All of the contributors provided excellent insights for the delivery of legal services for today and the future.

You can read the full LawTalk feature here.

One of the biggest changes I highlighted for law firms of the future was –

The law firms of tomorrow will be the ones that innovate through leveraging technology, to deliver more efficient legal services. Those that are open to innovation and embracing technology will be the ones that lead the way. The ones that choose not to, could be left behind by an increasingly competitive market.

I reinforced how legal services are delivered has changed and will continue to do so.

The fundamental practice of law will remain the same, however those who see the opportunities in exploring new ways to innovate and drive efficiency and adapting to change will lead the way. They will be able to –

  1. Make their firm more efficient and ultimately profitable; and
  2. Deliver a better and more valuable service to clients.

My final takeaway was –

There will be further evolution and innovation in how legal services are delivered.

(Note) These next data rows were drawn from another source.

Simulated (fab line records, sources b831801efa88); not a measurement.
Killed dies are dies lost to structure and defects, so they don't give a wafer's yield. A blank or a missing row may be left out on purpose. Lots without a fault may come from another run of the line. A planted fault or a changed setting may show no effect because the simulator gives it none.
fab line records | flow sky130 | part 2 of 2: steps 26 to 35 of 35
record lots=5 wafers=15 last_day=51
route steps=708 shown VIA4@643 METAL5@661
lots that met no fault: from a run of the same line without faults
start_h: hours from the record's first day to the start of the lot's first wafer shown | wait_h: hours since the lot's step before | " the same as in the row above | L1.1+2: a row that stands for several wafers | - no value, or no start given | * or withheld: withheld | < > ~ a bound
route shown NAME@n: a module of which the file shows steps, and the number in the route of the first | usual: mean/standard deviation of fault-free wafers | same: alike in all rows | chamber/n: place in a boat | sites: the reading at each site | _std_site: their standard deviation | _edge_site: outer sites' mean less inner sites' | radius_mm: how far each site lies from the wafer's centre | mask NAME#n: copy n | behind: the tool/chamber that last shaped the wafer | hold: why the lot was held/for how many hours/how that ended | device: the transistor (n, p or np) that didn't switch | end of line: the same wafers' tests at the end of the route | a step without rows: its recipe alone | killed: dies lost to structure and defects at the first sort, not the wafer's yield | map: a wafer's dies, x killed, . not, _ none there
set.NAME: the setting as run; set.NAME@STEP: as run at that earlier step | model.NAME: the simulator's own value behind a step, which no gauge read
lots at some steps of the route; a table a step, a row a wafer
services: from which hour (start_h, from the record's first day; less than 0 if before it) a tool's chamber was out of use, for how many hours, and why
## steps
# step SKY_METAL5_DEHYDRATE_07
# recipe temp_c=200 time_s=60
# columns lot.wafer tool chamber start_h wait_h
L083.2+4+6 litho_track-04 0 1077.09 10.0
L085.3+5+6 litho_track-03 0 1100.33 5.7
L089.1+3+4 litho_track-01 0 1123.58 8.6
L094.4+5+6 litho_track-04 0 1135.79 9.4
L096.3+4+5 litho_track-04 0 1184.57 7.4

In this age of disruption, you cannot stand still, as it will be important to remain curious and open to change. The profession should continue to ask themselves: “how can we do this better – to deliver legal services that are more efficient, profitable, whilst providing greater value and outcomes for their clients.”

Even though feature focused on New Zealand, many of the insights presented are common challenges and opportunities that could be applied to the delivery of legal services the world over.